Program to solve Circular Combinatorics Program Problem

Question

I understand how to do this by problem by hand, but I want to create a Javascript program to complete this for (c,r), with c being containers and r being rocks.

Setting You have 4 indistinguishable rocks of all the same type. You also have 10 containers. Each container can hold 0 rocks or 1 rock. All 4 rocks need to be used in every arrangement leaving 6 0s in each arrangement.

I believe there should be somewhere in the neighborhood of 210 possibilities (10!)/ (4! * (10-4)!) based on a combinations generator.

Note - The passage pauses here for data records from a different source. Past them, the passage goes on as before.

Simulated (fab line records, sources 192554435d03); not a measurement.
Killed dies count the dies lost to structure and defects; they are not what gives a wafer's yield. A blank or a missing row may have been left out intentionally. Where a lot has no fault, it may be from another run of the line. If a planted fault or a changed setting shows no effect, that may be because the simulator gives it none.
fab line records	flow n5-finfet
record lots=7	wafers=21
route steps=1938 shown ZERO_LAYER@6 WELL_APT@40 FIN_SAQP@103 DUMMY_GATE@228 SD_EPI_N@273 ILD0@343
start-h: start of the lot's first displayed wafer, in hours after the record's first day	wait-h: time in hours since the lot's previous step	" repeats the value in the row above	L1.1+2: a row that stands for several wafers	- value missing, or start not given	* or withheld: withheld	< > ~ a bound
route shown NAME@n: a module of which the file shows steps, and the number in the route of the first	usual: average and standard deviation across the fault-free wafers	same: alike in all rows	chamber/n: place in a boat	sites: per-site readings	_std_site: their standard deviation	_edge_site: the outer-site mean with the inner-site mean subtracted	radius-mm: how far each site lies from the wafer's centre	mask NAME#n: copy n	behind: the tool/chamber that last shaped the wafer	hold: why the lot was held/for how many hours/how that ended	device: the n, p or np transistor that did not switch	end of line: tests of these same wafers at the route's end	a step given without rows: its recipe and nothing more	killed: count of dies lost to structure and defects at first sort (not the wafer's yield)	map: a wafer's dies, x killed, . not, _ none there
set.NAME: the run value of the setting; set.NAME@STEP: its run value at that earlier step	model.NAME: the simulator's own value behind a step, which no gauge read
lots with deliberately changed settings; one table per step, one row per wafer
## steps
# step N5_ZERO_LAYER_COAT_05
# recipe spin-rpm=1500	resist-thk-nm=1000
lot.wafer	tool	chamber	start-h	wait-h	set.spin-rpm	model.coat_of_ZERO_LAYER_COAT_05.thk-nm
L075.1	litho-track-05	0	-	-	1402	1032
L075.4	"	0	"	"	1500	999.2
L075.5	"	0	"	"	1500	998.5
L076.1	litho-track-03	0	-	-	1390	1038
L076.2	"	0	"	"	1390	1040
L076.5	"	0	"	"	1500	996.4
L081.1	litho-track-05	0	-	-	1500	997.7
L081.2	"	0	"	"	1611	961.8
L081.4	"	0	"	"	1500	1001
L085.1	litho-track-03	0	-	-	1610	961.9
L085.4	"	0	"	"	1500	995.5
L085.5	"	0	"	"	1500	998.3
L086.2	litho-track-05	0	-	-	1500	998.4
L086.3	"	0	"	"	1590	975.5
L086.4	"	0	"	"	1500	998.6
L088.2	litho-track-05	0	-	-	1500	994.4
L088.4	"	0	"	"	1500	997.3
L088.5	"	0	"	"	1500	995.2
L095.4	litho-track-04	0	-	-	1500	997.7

for example, these are examples of the possibilities:

1111000000
1110100000
1110001000
0000001111
0101010100

What I am looking for is a javascript function that will spit out the 210 arrays such that it is [1,1,1,1,0,0,0,0,0,0] with an input of a number of rocks and containers.

Answer 1

I tried @JonTrent's way to do it (counting from 0 to 2^c - 1), this is a really clever way to do it:

function getCombinations(c, r) {
  const max = Math.pow(2, c);
  const res = [];
  for (let i = 0; i < max; i++) {
    const binary = i.toString(2);
    if (binary.split("1").length - 1 === r) {
      res.push(
        binary.padStart(c, '0')
              .split('')
              .map(n => parseInt(n, 10))
      );
    }
  }
  return res;
}

const res = getCombinations(10, 4);
// [
//  [0,0,0,0,0,0,1,1,1,1],
//  [0,0,0,0,0,1,0,1,1,1],
//  [0,0,0,0,0,1,1,0,1,1]
//  ...
// ]

document.body.innerHTML = `<pre>${res.map(x => x.join('')).join('\n')}</pre>`;
console.log(`${res.length} combinations found!`);

Answer 2

I simply copied the answer from here, Permutations in JavaScript?

And then add as many space as you want into the input array. Try any solution you want from that post then.

function permutator(inputArr) {
  var results = [];

  function permute(arr, memo) {
    var cur, memo = memo || [];

    for (var i = 0; i < arr.length; i++) {
      cur = arr.splice(i, 1);
      if (arr.length === 0) {
        results.push(memo.concat(cur));
      }
      permute(arr.slice(), memo.concat(cur));
      arr.splice(i, 0, cur[0]);
    }

    return results;
  }

  return permute(inputArr);
}

console.log(permutator(['a', ' ', 'b', 'c']))

Answer 3

You could seach for the next element to swap and reorder the right left over value to the most right side.

function perm(string) {
    var array = [...string],
        l = array.length - 1,
        r = array.length - 1;
    
    // either starts with zero from end or with one and get only ones
    while (array[l] === '0') l--;
    while (array[l] === '1') l--;
    if (l < 0) return;
    [array[l], array[l + 1]] = [array[l + 1], array[l]];
    while (r > ++l) {
        if (array[l] === '1') {
            [array[l], array[r]] = [array[r], array[l]];
            r--;
        }
    }
    return array.join('');
}

var string = '0000001111',
    i = 0,
    log = document.getElementById('out');
    
do out.innerHTML += `${(++i).toString().padStart(3, ' ')} ${string}\n`;
while (string = perm(string));

<pre id="out"></pre>

Answer 4

function circular(c, r) {
    let arrs = [[]];
    for (let i = 0; i < c; i++) {
        let len = arrs.length;
        for (let j = 0; j < len; j++) {
            arr = arrs.shift();
            if (arr.filter((el) => el === 0).length < c - r) {
                arrs.push(arr.concat([0]));
            }
            if (arr.filter((el) => el === 1).length < r) {
                arrs.push(arr.concat([1]));
            }
        }
    }
    return arrs;
}

console.log(circular(3, 1));
console.log(circular(10, 4).length);